I love that if you add a combination of cinnamon/clove/nutmeg to anything, it becomes "holiday-flavored". Or, alternatively, mint.

I am making oatmeal chocolate chip cookies, my father's quasi-secret recipe and I think...and I know this is kinda sacrilegious but, I think.....they are better with margarine. Not butter.

Date: 2006-12-14 10:35 pm (UTC)
From: [identity profile] masscooper.livejournal.com
LA over San Fran, margarine for baking over butter, you're really pushing the envelope here.

Date: 2006-12-14 10:43 pm (UTC)
From: [identity profile] raybear.livejournal.com
It might be specific for these cookies. I might also try crisco.

Date: 2006-12-14 10:45 pm (UTC)
From: [identity profile] masscooper.livejournal.com
That is entirely different. Crisco is fucking amazing for cookies.

I'm trying to use less crisco, but it's what i grew up baking with. The cookies don't burn! or turn out super flat! Or have that heavy taste they can turn up with when you use butter. Truly, it is a miracle fat. I feel like a 50s housewife cooking with it. Like any minute I'm going to move on to praising the many uses of plastic.

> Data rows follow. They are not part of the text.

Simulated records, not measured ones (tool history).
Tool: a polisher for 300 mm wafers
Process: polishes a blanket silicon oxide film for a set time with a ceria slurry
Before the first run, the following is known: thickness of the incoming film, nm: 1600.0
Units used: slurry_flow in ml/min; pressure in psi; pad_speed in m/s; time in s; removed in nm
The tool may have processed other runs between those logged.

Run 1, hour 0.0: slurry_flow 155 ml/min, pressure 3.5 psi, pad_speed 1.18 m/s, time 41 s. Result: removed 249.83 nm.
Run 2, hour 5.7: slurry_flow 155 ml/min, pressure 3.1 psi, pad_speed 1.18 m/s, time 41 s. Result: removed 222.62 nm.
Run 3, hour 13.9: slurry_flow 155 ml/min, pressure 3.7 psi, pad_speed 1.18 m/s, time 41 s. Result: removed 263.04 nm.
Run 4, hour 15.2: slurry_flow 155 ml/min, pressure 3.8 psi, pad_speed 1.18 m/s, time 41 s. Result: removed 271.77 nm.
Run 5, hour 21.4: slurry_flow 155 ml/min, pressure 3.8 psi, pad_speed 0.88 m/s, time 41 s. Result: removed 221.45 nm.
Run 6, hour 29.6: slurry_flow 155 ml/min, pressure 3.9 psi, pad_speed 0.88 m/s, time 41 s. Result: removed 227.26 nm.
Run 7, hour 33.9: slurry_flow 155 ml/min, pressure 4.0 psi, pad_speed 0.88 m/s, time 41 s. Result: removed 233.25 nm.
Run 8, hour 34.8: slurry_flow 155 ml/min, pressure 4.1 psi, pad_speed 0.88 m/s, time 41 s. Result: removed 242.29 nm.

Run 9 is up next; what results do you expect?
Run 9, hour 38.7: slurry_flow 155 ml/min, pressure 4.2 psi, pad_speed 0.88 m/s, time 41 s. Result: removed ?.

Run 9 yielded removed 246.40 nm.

Date: 2006-12-15 04:44 pm (UTC)
From: [identity profile] unscrambled.livejournal.com
Margarine is easier in some preparations specifically because of the compostion of hydrogenation/fat structures/water. It depends on the texture you are going for, which miracle you want to happen. Also, some times butter makes overly greazy/unpleasant/flat cookies because of the way its creamed/the temperature it's creamed at. So, while marganine is yucky, it is not heresy to suggest that it can create a texture which you may like more. Additionally, if you like crisco, you'll love (freshly rendered) lard. Pig cookies, yummy.